For SMBs, social media is a leading point of customer contact, but most aren’t well equipped to carry out a comprehensive social campaign with videos and advertising.
In these cases, the optimal solution is to hand off social media to someone else, rather than trying to keep it in-house.
The Demands of Social Media
“Digital marketing has become more than just generating website traffic,” Marion digital marketing agency explains. “It takes great care, knowledge, and attention to detail to, not only generate the right website visitors, but to turn visitors into customers. It takes a multi-faceted approach across multiple platforms to nurture a visitor through the various stages of the process in order to convert visitors into customers and actualize your revenue goals.”
A decade ago, social media was totally manageable in-house – even for smaller businesses that lacked robust marketing departments. Even five years ago, you probably could have handled most of the tasks on your own and then hired a freelancer to tie up the loose ends. Today, it’s almost impossible for a small business with limited resources to deal with the demands of social media.

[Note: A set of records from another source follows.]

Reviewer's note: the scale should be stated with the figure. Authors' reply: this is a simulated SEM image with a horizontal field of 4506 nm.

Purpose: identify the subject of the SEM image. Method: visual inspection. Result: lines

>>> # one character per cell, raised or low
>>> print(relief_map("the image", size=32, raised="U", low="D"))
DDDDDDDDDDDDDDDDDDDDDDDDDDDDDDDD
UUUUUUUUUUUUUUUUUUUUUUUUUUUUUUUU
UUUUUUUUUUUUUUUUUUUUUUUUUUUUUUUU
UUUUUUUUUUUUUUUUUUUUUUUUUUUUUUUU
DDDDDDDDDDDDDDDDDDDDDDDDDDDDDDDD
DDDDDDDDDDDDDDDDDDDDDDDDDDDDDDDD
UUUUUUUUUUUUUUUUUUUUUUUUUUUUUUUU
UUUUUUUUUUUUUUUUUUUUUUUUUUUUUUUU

Modern social media poses two main problems for SMBs. Not only are there more platforms than ever before – including Facebook, Twitter, Instagram, Snapchat, Pinterest, and LinkedIn – but there’s also a proliferation of noise, which means you have to make a significant commitment to content creation in order to have any chance of standing out. Social can’t just be about connection anymore. SMBs needs to emphasize innovative, platform-centric content, as well as meaningful transitions from social to onsite content.
In response to the heavy demands of social media, some small businesses just avoid it. In fact, 24 percent of small businesses have no social media presence whatsoever. But even among the 66 percent of small businesses that do, there’s a hefty percentage of companies that don’t give enough attention to social media. For example, what does your SMB know about rich content for social platforms? If you’re wondering what rich content even is, then it’s time to bring external support on board.
It’s easy to let the high-pressure demands of social media make you feel hopeless, but that’s not necessary. Just as social media is blowing up and becoming too much for small businesses to handle, there’s a simultaneous rise in digital marketing professionals and firms who specialize in helping businesses manage the demands of social media through outsourced relationships. As Jeremy Goldman of Firebrand Group notes, larger businesses will staff their social teams with multiple experts, including content writers, photographers, or illustrators, video production specialists, and more. For SMBs, though, the answer to hiring multiple individual experts is usually to contract with an outside company. They can spread your account across a range of experts, part-time, so you get all the content you need at a price an SMB can afford.
How to Outsource Social Media With Success
There’s clearly immense value for small businesses in outsourcing social media. The question is, what does the process look like? And how do you find the right social media manager or firm?
The first key is to avoid evaluating social media managers and digital marketing agencies based on price. Sure, price is a practical metric that will come into play, but don’t let it be your guiding force. You typically get what you pay for. What you should be looking for is someone with a good industry reputation, a proven track record, and plenty of positive referrals.
Pay special attention to companies that already work with a lot of SMBs in a similar financial bracket to yours. This can give you a sense of what kind of content they can provide within the scope of your budget. Look at those brands’ accounts and assess what the social team is bringing to the table compared to what you’re doing independently.
“This might seem obvious, but any successful outsourced project always starts with a clear statement of what you are hoping to accomplish,” entrepreneur Keith R. Crosley explains. “Define your project requirements up front.”
Do you want your social team to provide blog content or craft infographics? Can they subcontract that to other writers? How many social accounts do you want them to handle and how distinct should each be? When you provide the scope up front, a social media manager will be able to tell you how they can help and what sort of work will be required.
There’s a difference between outsourcing and being completely hands-off. You never want to remove yourself from the picture when it comes to your brand’s social media. While the outsourced social media manager will be doing all of the dirty work – like creating and publishing content – you need to be asking questions, offering feedback, and helping with the strategy.
Be direct with your social team – don’t make them guess what you want. If there’s specific content you need for your blog or social accounts, tell your team directly so they aren’t guessing, and give them whatever reference materials you have. If there’s something you want to keep in-house occasionally, don’t be afraid to do so. This is still your business. Just because you hired external help, doesn’t mean you’re at their mercy when it comes to social content.
Just as you would with any employee on your staff, an outsourced partner should be regularly evaluated based on performance. And if you want to evaluate properly, there should be measurable objectives in place. Figure out what these objectives are on the front end and discuss them frequently and openly. This will ensure things continue to move in a positive direction, or will let you know when it’s time to cut ties.
Don’t Compromise Your Voice
Handing off social media to someone else is great, but there’s one huge risk that you face when outsourcing such a significant component of digital marketing: losing your voice. In digital marketing, the brand voice is everything. You know your company’s brand voice because you live it and breathe it every day. Heck, you created the voice. When you hand it off, the challenge is getting your new partner to truly grasp and embody what your brand represents.